Who Gets the House? Real Estate Matters in a Divorce

Divorce presents a wide range of financial issues to discuss. Division of property can be complicated, including determining what to do with one of the common assets from a marriage -- the family home.

If you and your spouse own a home during the marriage, and you and your spouse did not sign a prenuptial agreement or receive the home as an inheritance or gift, there are several ways to handle the division of the marital residence in a divorce. Below are common questions we get in family law as it relates to home ownership in divorce.

What do I need to do to keep the house?

If your wish is to keep the home, and both parties agree, there are many things to consider. The desire to stay in the family residence may be more sentimental than realistic, and so it is critical that you seriously analyze your monthly budget/expenses to see whether you can afford the house. Consider the size of the home, property taxes, utility payments and family needs.

Also consider upkeep of the home as it relates to expenses. Are you someone who can maintain a home, or do you need to hire for services like yard work, housecleaning, repairs and such? Home maintenance takes time, as well.

Remember that divorce likely reduces your income by at least half while in many cases doubling family expenses. Breaking into two separate households means two mortgage (or rent) payments, home insurance and property taxes times two, in addition to likely doubling health insurance costs for the separate households. If you are buying out your spouse’s equity in the home, your mortgage payments alone could double (or more) – again, on much less household income.

After analyzing these expenses and your net income, is the home still affordable? If so, you need to meet with a lender so you can refinance the mortgage note on the residence and remove your spouse’s name from the note. There is usually a time frame after the divorce where you can refinance. If criteria is not met, you may need to sell the residence.

What if my spouse wants to buy out my equity in the house?  

Under this scenario (and regardless of which spouse decides to keep the home), you will want the value of your home appraised, and you will need to execute a Quit Claim Deed. Your spouse should refinance the underlying note and mortgage, which allows him/her to pay you your one-half of equity in the residence. It also removes your name from the underlying mortgage so it does not affect your credit in the future. If your spouse is not able to do this by a certain time period, he/she may be forced to sell the residence.

May I purchase another home before the divorce is final?

This may be possible, but note that your spouse may have a marital interest in your new property.  If your spouse agrees, this may be dealt with by executing a Stipulation and Order reflecting that the new property and the debt associated with it is solely yours. If your spouse is not in agreement, you may be able to have the matter addressed by the family court commissioner. However, the court commissioner may be reluctant to allow you to purchase a new residence if it is going to have an impact upon your spouse’s credit in the future.

Is it possible for me to purchase a house even though I remain on the note and mortgage for our married home?

It could be highly difficult for you to purchase a new residence if your name is on the mortgage note for the marital residence. However, whether or not a lender will assist you in buying a new home under these circumstances depends on the lender. If there is a Court Order that requires your ex-spouse to make the mortgage payments and he/she has consistently done so, the lender may not hold that obligation against you in terms of qualifying for a new note and mortgage. 

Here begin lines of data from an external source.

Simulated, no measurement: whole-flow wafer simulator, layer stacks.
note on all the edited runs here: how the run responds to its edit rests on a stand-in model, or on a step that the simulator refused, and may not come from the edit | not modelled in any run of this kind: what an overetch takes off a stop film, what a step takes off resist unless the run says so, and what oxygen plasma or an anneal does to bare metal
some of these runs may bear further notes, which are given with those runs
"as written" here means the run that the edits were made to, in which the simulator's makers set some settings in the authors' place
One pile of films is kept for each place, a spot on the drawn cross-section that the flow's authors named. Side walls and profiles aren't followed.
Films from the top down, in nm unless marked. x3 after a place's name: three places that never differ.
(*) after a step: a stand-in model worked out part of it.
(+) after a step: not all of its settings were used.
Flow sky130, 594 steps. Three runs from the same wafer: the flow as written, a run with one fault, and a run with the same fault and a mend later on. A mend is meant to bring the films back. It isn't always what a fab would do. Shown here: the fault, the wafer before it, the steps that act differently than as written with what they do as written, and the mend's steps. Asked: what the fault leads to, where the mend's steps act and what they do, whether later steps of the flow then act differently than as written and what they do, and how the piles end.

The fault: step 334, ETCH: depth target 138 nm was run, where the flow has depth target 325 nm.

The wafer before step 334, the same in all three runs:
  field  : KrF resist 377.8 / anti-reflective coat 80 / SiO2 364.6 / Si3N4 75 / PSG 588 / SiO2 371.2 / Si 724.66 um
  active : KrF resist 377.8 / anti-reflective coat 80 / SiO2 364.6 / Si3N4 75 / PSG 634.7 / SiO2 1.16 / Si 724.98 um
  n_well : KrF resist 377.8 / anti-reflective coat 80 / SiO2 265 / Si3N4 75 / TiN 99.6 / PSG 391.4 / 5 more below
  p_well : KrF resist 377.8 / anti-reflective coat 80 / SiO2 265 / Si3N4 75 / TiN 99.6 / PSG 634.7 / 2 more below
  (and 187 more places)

What is the process if my spouse and I decide to sell the family home when dividing property in our divorce?

If neither you nor your spouse wants or can afford the family home on a single income, then the process of getting your house on the market should begin as soon as possible. It takes time to get a property ready to show, and costs may be incurred in doing so.

Regardless of whether the home is sold before or after your divorce is final, both parties need to agree on the amount of money (percentage of the equity payout) that each spouse gets from the sale of the home. If your home sells for less than what is owed, then you and your spouse must decide how to handle payment to your mortgage company.

While divorce attorneys are familiar with general division of property, it is usually advised that you hire a realtor to help specifically with the sale of the home.

In summary

When dividing assets like a house in divorce, it’s important to look at the big picture of your finances as a married couple compared to your future finances as a single person.

If you plan to remain in the family home after you are divorced, there may be ways to reduce your monthly mortgage payment or the amount of the mortgage note. For example, you could transfer money from a 401K or other investment account to your spouse to help pay off his/her equity in the home. Or your spouse could keep other property such as owned vehicles or a boat to help offset the value of your home.     

Overall, it is advised to be conservative when it comes to finances and divorce. Too often, divorced individuals do not properly analyze their expenses and future income before making the decision to keep the family residence. As a result, it is not uncommon for people to file for bankruptcy following a divorce.

Likewise, is possible to have a sustainable financial lifestyle if you plan wisely before the divorce is final. The family law attorneys at Murphy Desmond can help you with property division and other matters related to your divorce.

When your divorce is final, you are encouraged to update your estate plan and beneficiaries of all financial accounts including life insurance, 401K and other payable on death (P.O.D.) accounts such as savings, mutual funds, and more.